Saving for you retirement is essential for everyone, here are some tips to help you plan for your retirement and start saving. You can sacrifice a portion of your pre-tax salary to your super fund. This attracts a tax of only 15 percent, which is about half of the average marginal tax rate. For salary sacrificing, individuals aged 50 and below can contribute up to $50,000 while those above 50 have a yearly limit of $100,000 until July 2012.
Before forfeiting a portion of your salary to your super fund, you should firstly speak to your employer so you can make arrangements like contributing a one-off payment. You can beat taxes by continually contributing a portion of your salary to your fund, by using a transition to retirement income you can increase your retirement benefit and get a flow of income that is tax-free.
Self-employed individuals can also use super contributions to increase their retirement money and reduce their liability of company taxes. Just like corporate salary sacrifices, you can contribute $50,000 annually if you are aged 50 and below and $100,000 if you are 50 and above to claim a full tax deduction.
You can also save through co-contributions which is a program that is funded by the Government to help individuals with lower income to save for their retirement. If you earn less than $60,342 a year and make personal contributions to your super fund, the Government will return a certain portion of your contribution.

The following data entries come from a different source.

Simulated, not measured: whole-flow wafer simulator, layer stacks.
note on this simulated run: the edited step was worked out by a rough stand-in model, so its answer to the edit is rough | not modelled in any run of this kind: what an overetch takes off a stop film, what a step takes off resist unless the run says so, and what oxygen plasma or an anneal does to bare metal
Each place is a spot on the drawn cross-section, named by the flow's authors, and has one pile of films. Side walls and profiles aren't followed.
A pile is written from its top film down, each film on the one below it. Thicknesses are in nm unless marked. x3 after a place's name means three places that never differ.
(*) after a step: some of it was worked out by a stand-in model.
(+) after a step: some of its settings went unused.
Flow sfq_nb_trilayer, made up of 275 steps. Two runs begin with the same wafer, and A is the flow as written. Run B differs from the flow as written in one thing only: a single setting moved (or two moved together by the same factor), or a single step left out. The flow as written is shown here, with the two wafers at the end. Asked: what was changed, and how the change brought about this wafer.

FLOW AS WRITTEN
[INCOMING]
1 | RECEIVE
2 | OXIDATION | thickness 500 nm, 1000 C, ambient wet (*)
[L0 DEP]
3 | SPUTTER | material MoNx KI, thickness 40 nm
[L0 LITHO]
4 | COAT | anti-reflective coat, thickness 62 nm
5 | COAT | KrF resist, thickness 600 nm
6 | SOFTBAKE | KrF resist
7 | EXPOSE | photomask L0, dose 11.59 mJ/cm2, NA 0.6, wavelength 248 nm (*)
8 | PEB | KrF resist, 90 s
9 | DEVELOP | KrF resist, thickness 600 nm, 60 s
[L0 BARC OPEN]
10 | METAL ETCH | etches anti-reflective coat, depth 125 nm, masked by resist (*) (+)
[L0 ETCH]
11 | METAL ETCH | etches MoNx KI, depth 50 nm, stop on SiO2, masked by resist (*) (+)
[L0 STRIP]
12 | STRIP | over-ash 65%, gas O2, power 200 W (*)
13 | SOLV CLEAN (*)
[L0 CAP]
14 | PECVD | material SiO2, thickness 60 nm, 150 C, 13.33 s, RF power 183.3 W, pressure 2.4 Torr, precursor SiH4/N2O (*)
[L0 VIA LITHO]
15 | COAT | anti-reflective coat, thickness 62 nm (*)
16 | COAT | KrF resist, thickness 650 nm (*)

If you are earning less than $30,342, the Government will add $1.50 for every dollar that you contribute up to $1,500 yearly. The Australian Tax Office will automatically deposit your co-contribution to your super account once you qualify.
You may also contribute on behalf of your spouse making for a tax-efficient way for couples to save for their retirement. If you are working and your eligible spouse is not working or earning less than $13,800 a year, you can contribute for them and get tax bonuses.
Finally, another way to save for your retirement is by way of personal post-tax contributions that are taken from your after-tax salary. Therefore, you will pay need to pay tax on this contribution. Your investment earnings are taxed at the concessional super rate of 15% while you can access your super benefit tax for free upon your retirement.
Personal post-tax contributions, allow individuals under the age of 65 to contribute up to $150,000 a year or $450,000 for three years.